Dismissal – The Relevance of Previous Warnings

In the case of Simmonds v Milford Club the ETA has held that when determining a case of unfair dismissal an Employment Tribunal should concern itself with the propriety of a final written warning where there are grounds for thinking that the warning may have been manifestly inappropriate.

Mr Simmonds was instructed to give staff a Christmas “bonus” of a bottle of wine each, up to the value of £15.  Instead, Mr Simmonds gave staff a £15 cash bonus.  He was already subject to a final written warning and consequently he was dismissed.

Mr Simmonds’ final written warning had been imposed when he had asked his wife to deposit the club’s takings at the bank instead of doing it himself because he had been unable to park near the bank.

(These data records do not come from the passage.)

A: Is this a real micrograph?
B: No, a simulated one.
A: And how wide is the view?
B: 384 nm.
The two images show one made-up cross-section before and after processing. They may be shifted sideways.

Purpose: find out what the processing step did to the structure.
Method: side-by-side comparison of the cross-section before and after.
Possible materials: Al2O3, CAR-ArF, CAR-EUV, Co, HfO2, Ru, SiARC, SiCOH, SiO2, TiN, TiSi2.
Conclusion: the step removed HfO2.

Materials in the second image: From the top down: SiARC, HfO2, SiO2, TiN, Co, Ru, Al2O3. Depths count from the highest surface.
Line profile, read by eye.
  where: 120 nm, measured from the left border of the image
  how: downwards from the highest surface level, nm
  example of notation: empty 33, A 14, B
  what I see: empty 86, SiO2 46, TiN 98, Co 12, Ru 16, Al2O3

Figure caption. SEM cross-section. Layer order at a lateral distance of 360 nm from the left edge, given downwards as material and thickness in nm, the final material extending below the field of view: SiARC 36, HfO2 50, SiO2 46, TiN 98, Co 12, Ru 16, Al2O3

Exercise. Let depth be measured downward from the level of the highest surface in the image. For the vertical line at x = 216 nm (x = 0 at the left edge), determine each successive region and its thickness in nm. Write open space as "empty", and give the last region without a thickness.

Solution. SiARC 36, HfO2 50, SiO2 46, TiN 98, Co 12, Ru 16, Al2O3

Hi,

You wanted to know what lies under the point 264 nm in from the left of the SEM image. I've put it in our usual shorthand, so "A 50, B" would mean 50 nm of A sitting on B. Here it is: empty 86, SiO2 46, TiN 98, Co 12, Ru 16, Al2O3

The majority of the Employment Tribunal hearing Mr Simmonds case had found the dismissal to be fair. However, they had failed to consider whether the imposition of the final written warning to which Mr Simmonds was subject (and which therefore consequently contributed to his dismissal) had been imposed appropriately and was consistent with the club’s disciplinary procedure.  Mr Simmonds’ appeal was therefore allowed.  The matter was remitted to the Tribunal in order to consider whether the final written warning was manifestly inappropriate.

The judgment makes it clear that ‘manifestly inappropriate’ is a higher threshold to achieve than the threshold to test whether a dismissal was reasonable.  It will therefore not be an easy hurdle to overcome, but may be of significant assistance to employees who feel they have been ‘set up’!